A federal judge has ordered the government to compensate a couple who were denied employee partner health benefits because they are gay.
U.S. 9th Circuit Court of Appeals Judge Stephen Reinhardt deemed the denial of healthcare and other benefits to the spouse of federal public defender Brad Levenson to be a violation of the Constitution’s guarantee of due process and discrimination on the basis of sexual orientation, which is prohibited by California state law. Levenson married his longtime partner, Tony Sears, on July 12, 2008, during the five-month period when same-sex marriage was legal in California. A ballot measure, Proposition 8, was passed a year ago defining marriage as between one man and one woman.
Reinhardt, who is the federal judge responsible for resolving employee disputes in the Federal Public Defenders office within the 9th Circuit, had earlier ordered the Administrative Office of the U.S. Courts to process Levenson’s application for spousal benefits for Sears. The federal government’s Office of Personnel Management stepped in to derail the enrollment, however, citing the 1996 Defense of Marriage Act that prohibits the recognition of same-sex marriage for the purpose of federal benefits or programs.

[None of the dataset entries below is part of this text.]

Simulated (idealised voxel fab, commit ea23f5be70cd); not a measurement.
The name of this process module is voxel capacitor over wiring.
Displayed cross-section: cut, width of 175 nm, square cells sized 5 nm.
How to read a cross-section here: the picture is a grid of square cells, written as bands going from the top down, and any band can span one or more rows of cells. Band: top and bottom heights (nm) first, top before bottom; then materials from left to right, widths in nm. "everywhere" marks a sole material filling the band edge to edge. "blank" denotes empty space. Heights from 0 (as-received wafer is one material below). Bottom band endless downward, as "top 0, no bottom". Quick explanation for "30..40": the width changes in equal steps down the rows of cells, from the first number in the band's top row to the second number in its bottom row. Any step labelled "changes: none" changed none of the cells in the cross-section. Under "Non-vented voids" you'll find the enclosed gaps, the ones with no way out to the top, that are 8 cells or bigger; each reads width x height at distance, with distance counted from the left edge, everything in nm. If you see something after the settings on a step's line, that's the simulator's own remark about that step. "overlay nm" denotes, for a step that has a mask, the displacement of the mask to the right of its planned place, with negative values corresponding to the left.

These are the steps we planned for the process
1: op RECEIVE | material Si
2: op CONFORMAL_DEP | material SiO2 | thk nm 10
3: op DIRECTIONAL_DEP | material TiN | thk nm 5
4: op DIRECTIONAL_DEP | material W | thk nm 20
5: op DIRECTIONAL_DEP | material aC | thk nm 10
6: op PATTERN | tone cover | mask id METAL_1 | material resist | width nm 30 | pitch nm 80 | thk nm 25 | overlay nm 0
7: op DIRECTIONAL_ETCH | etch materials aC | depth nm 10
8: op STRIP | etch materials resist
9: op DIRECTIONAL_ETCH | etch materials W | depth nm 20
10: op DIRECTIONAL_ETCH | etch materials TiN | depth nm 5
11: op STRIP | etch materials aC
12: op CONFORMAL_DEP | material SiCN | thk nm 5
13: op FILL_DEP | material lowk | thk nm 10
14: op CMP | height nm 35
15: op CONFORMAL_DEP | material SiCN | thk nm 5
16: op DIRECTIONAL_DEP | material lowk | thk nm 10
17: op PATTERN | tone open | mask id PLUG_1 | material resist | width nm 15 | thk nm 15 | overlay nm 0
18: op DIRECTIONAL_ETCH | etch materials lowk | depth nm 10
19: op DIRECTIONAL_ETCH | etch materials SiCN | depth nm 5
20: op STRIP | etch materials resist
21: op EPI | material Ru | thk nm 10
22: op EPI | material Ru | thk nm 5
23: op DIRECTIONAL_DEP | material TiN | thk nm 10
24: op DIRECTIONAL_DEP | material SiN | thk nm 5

Levenson appealed, seeking either an independently contracted benefits package for his spouse or payment of the equivalent value of the coverage denied. Reinhardt ordered the latter, based on a “back pay” provision in the law covering federal defense lawyers’ employment. “Considering that the federal government won’t give Tony the equal benefits package of other spouses, we are very pleased with this decision,” said Levenson. “Is it equal treatment? No. Is it a good remedy? Yes. And we are appreciative of the judge’s order.”
It’s unclear what, if any, precedent this ruling may set.